Governing a people successfully is about providing adequate food, clothes, and shelter for all of them. Production of these necessities will not be difficult if we, who are in controlling positions, love the people, with love manifested in action, like we love our family – for, as a nation, we are indeed one family.

In a family, parents govern the children with pure guileless love. They put the children in school and guide them toward a brighter future.

But, in the mid-20th century, some world’s think tanks began to reason about the extent parents should be entitled to decide the future of their children. They began to ask, What are the risks or benefits of parental control, or let be, on children? What good measure of either should parents apply to children?

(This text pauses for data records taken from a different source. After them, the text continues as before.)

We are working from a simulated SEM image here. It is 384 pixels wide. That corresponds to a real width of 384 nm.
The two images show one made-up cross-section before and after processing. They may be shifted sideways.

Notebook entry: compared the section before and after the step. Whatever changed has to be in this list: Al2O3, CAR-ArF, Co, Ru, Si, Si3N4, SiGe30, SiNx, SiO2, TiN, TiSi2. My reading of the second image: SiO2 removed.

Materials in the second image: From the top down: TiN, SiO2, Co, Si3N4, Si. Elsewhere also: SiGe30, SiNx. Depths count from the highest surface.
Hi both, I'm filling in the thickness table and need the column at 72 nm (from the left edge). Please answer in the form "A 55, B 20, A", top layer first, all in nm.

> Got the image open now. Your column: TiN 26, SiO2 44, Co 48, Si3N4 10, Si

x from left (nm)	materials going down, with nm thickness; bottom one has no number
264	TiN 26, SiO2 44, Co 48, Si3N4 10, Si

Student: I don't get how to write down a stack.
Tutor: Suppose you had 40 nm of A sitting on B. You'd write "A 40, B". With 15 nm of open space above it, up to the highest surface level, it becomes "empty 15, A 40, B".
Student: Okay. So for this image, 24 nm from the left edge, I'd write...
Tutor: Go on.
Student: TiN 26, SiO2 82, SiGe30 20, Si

Thus, parental control began to be re-analyzed in theory. Alternate opinions began to emerge. Advocates of parental detachment contended that the method would nurture diversity in a child’s ability to compete and survive. By so teaching, the philosophers purposefully and unknowingly set forth a civilization where our children no longer live harmoniously with us.

Parental control began to fall into decline. Becoming more disconnected from our children, we began to be restricted to our self-interests. Likewise, our minors started acting out of stubbornness and self-interest. And so, our sons and daughters began to go into the world, meeting with strangers who showed them unwholesome ways of survival.

Our children started leading irresponsible lives soaked by mistakes; and, at all times, causing us pain and grief. Our youthful resources, through whom we could have effectively harnessed our vast material resources to become great people, have been allowed to waste, due to the strange idea of letting our young who need our support rather forage for themselves.

The appearance of a similar idea in governance in Nigeria started in the late 1970s and mid-1980s and resulted in the removal of government support from the people. This was done through policies of austerity, reductions in government spending (such as removal of subsidies; liberalization; enabling private investors’ interest to override that of the public; deregulation; and downsizing of the workforce) leaving the people to their various fates.

With the loss, in this way, of crucial guidance and support from the government, many of the people began to make severe mistakes and thence failed to succeed in life. They next transformed into various ruthless groups, such as robbers, cultists, kidnappers, militants, terrorists, and regional armies.

Managing such a new civilization, successfully, requires a practical public-oriented approach. Public good is too important to relinquish to entrepreneurs who cannot but work for their private interest, with no tendency to be burdened with public responsibility.

In this circumstance, the “family principle of governance” will restore affluence. It is founded on the axiom of absolutely loving the people under our control and instituting their free and compulsory education to high levels, towards proper employment, to produce the supremely important food, clothes, and shelter for national prosperity. We should do this as passionately as we would for our children, for, indeed, the youths are children of our one large national family.